Search code examples
parsinggrammarformal-languagescup

How to define at least one occurrence of a string between two tokens in a CUP parser grammar


I am trying to define a non terminal symbol in a LALR(1) grammar (with CUP parser). It is requested that

the <code> token must appear exactly two times, 
while <hour> token must appear at least one time.

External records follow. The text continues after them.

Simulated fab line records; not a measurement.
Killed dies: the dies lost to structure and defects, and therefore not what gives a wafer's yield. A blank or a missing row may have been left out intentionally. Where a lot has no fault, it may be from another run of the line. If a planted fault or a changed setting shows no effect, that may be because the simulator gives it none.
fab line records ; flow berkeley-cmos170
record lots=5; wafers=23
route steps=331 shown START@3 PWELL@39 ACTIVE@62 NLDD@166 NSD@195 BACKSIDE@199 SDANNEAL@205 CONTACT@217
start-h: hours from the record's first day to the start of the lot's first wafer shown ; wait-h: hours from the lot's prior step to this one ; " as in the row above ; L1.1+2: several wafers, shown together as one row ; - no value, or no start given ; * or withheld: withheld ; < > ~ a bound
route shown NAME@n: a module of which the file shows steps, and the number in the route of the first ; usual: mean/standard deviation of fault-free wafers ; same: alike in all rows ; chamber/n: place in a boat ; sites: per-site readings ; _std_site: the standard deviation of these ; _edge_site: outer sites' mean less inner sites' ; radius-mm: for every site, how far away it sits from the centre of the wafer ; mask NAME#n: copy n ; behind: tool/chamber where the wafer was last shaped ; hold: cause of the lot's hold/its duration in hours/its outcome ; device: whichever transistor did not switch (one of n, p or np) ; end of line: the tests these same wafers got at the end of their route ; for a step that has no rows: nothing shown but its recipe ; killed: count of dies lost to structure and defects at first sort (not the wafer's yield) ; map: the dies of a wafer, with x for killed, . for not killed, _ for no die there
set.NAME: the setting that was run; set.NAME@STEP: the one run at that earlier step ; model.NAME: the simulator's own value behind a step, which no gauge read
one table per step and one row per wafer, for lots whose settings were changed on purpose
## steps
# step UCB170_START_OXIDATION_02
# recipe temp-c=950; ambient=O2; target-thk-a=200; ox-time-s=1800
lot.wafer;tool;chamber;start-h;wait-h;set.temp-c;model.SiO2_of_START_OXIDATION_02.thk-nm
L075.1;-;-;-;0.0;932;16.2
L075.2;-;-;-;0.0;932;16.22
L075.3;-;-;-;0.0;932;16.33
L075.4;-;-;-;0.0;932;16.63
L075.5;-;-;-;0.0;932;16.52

In the end I came up with this definition:

section     ::= hour_l CODE SC hour_l CODE SC hour_l ;
hour_l      ::= /* epsilon */ 
            | hour_l HOUR SC ;

Where SC is a separator (semicolon) between tokens and hour_l is the non terminal symbol for hour's list. This solution has a problem: HOUR can be not present, because epsilon can be reduced to hour_l. There is a clever solution than specifying all possibilities or using the semantic capabilities of CUP (ie. putting a counter of how many times HOUR is present in section)? I'd prefer not to use semantics in order to achieve this; in fact, it seems to me it is syntax related.


Solution

  • My solution, suggested OOB by a friend, is to use a Finite State Machine:

    section     ::= c ;
    a           ::= CODE SC ;
    b           ::= a CODE SC ;
    c           ::= c HOUR SC | b HOUR SC | e CODE SC ;
    d           ::= HOUR SC | d HOUR SC ;
    e           ::= e HOUR SC | a HOUR SC | d CODE SC ;
    

    c is the final state accepted by this machine. I drew a Deterministic Finite Automata

    DFA

    and transformed it in a Right Regular Grammar.

    Hope it helps. Thanks